I am getting better when planning what to explore in two days during my solo travels. Before travelling to Bristol I did not know too much about the city. All I knew was that Banksy is from there and it was the location for the Clifton Suspension Bridge. This meant that I had no expectations heading to Bristol so I needed to research.
The city has a strong maritime history, trading with countries all over Europe. This is not surprising when you walk around the city and see boats docked along the River Avon. Nearby Filton, is the home of Rolls Royce and where the UK aerospace industry began. Indeed Filton is where Concorde was tested and built.
I was to discover more about these Bristol facts as I explored the city and culminated with me fulfilling a forgotten childhood wish. Here is what to explore in two days.
The Crafty Egg
Let’s start with something eggy. I was on the look out for somewhere original for breakfast which led me to a website recommending a lot of places. Through all the choice I decided on The Crafty Egg due to it’s baked eggs being served in a hot skillet. It was a long walk from where I was staying but very much worth it.
The baked eggs I chose were the Chessy Eggs, which were in a tomato sauce, with mozzarella, oregano and basil served with a fresh Abu Noor pitta. I ordered additional sides of sausage and halloumi to fill me up for a hard day exploring. It is a friendly place for breakfast in the cultural quarter of Bristol.
Clifton Suspension Bridge
Clifton Observatory offered the ideal location to view the Clifton Suspension Bridge. There are not too many bridges that would make me stop to admire it but the Clifton Bridge is one of them. The bridge was opened in 1864 and consists of 3500 load bearing bolts and chains that go twenty miles underground.
Adrenaline junkies have used the bridge to do illegal bungee jumps. I am happy looking at the bridge from afar, much less risky and far more enjoyable I think! Be aware that the bridge is a forty-five-minute walk from the centre of Bristol.

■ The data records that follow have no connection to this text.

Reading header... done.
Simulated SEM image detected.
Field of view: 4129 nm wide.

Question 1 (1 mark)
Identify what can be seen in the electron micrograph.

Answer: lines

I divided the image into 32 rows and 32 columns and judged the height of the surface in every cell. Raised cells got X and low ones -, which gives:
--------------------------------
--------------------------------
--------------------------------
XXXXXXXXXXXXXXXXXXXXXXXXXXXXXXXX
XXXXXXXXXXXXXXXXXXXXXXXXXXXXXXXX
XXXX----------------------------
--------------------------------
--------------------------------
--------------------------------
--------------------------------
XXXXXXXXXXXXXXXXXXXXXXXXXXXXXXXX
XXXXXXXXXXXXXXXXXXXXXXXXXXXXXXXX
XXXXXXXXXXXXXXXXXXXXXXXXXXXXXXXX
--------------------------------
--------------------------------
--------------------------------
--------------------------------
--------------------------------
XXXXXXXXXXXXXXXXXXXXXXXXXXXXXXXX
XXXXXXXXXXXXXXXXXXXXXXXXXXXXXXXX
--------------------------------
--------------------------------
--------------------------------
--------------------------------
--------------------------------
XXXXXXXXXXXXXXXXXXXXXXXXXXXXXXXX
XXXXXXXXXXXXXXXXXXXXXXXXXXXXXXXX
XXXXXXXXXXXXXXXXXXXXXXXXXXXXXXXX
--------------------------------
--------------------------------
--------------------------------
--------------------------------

I first heard about Pieminister through a travel vlog and their pies looked too good to miss. There are many Pieministers across the UK but its origins are in Bristol. Aside from the food, what I enjoyed most about Pieminister was the presentation of the pie. I ordered a Mothership meal deal consisting of a pie, mashed potato, mushy peas, cheddar and shallots. The pie is served on top of the sides. When you pour the gravy over the pie it will seep down to surround the pie, making it look as though the pie is king of the plate. A pie has never looked so good. By the way, the pie I had was a Chicken of Aragon. Very fancy!
SS Great Britain
As a lover of old ships, I was drawn to visiting the SS Great Britain as soon as I read about it. The experience is a true exploration of the history of the ship and how it looks outside and inside. Placed in a dry dock, visitors are given the opportunity to walk around the hull of the ship with a thin layer of water cleverly floating in a ceiling above.
On board the ship, visitors can climb to the top of one of the masts providing an insight into the life of a real sailor. Not something I personally did but I can see the appeal.
Aerospace – Concorde
Remember that wish I mentioned earlier? Well here is where I fulfilled it. When I was younger I hoped that one day I would be able to fly on Concorde. Now, unfortunately, I can’t actually do that anymore but I did the next best thing. At the Aerospace centre, I went aboard the last Concorde to ever fly.
Seeing Concorde up close was better than I ever imagined. The planes aerodynamic design just makes it look so cool. It was ahead of its time and still looks like it. During a tour, the overwhelming feeling I got was that Concorde has such an enduring appeal. Young and old, including me, are drawn to Concorde as if it is a celebrity or a famous work of art. It really is something to admire and it is such a shame that its days in the air are over.
One fact I learnt that captured my imagination related to how high Concorde flew. Through the planes smaller windows all you could see were the clouds far below and the darkness of space above. I never knew Concorde flew that high.
What else could you want?
What I managed to explore in two days at Bristol surprised me. In addition, one morning I did a walk of the Upfest festival where I learnt about street art. How I fitted this in I do not know.
The variety of what you can do in Bristol has no limits. You can learn about street art, eat crafty eggs, feast on an epic pie, climb up a mast, walk across a world-famous bridge and set foot inside the worlds only supersonic commercial plane. If none of these is good enough reason to visit Bristol then nothing else is.